Wednesday, May 24, 2017

Cat rescue: hey, Boo

Surreal? It's for real


China Girl (filmmaking)

From Wikipedia, the free encyclopedia

A China Girl image, with explanatory labels.

In the motion picture industry a China Girl is an image of a woman accompanied by color bars that appears for a few frames (typically one to four) in the reel leader. A "China Girl" was used by the lab technician for calibration purposes when processing the film (with the still photography equivalent being a "Shirley Card")  The origin of the term is a matter of some dispute, but is usually accepted to be a reference to the models used to create the frames - either they were actually china (porcelain) mannequins, or the make-up worn by the live models made them appear to be mannequins.


Film in Which There Appear Edge Lettering, Sprocket Holes, Dirt Particles, Etc.

Directed by Owen Land (as George Landow)

Release date 1966

Running time 6 min
Country United States
Language English

Film in Which There Appear Edge Lettering, Sprocket Holes, Dirt Particles, a 1966 American experimental short film directed by Owen Land.

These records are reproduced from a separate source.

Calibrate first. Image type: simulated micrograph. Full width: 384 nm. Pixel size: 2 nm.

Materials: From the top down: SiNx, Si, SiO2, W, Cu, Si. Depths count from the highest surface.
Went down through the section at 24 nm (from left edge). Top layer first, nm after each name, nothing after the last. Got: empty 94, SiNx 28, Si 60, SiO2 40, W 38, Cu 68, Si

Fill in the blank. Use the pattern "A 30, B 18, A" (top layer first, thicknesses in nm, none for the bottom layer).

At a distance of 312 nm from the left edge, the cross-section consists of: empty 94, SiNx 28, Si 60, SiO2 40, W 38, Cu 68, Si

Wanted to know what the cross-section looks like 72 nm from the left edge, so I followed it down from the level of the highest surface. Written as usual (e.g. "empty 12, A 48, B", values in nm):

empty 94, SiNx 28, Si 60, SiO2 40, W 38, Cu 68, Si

Film in Which There Appear... is a six-minute loop of the double-printed image of a blinking woman; her image is off-centre, making visible the sprocket holes and edge lettering on the film. According to Land, there is some slight variation in the image onscreen, but "no development in the dramatic or musical sense." Land's intention was to focus attention on the components that film viewers are not supposed to, and do not usually, notice, such as scratches, dirt particles, edge lettering, and sprocket holes. For this reason, Land often scheduled the film first in screenings of his work.

The film began life as a 16 mm loop film of "china girl" test leader of a woman blinking, originally used by the Kodak company to test colour reproduction. The loop was intended to be played continuously for 11 minutes, and then, following a commercial break, for another 11 minutes. However, its initial screening was stopped short by a hostile audience reaction.

Film in Which There Appear... is considered an important work in the structural film movement. Fred Camper described Film in Which There Appear... as "a kind of Duchampian found object, a looped test film that focuses attention on the medium and the viewer." J. Hoberman called the film "blandly presented." Juan A. Suárez noted the film's unique element of "indeterminacy and open-endedness," remarking that the more the film is projected, the more scratches and dust it will collect.

BLOGGER'S NOTE. This is not necessarily true. Except for a few curious viewings on YouTube, I don't think this film has been shown much since 1966, causing it to gather more dust than ever.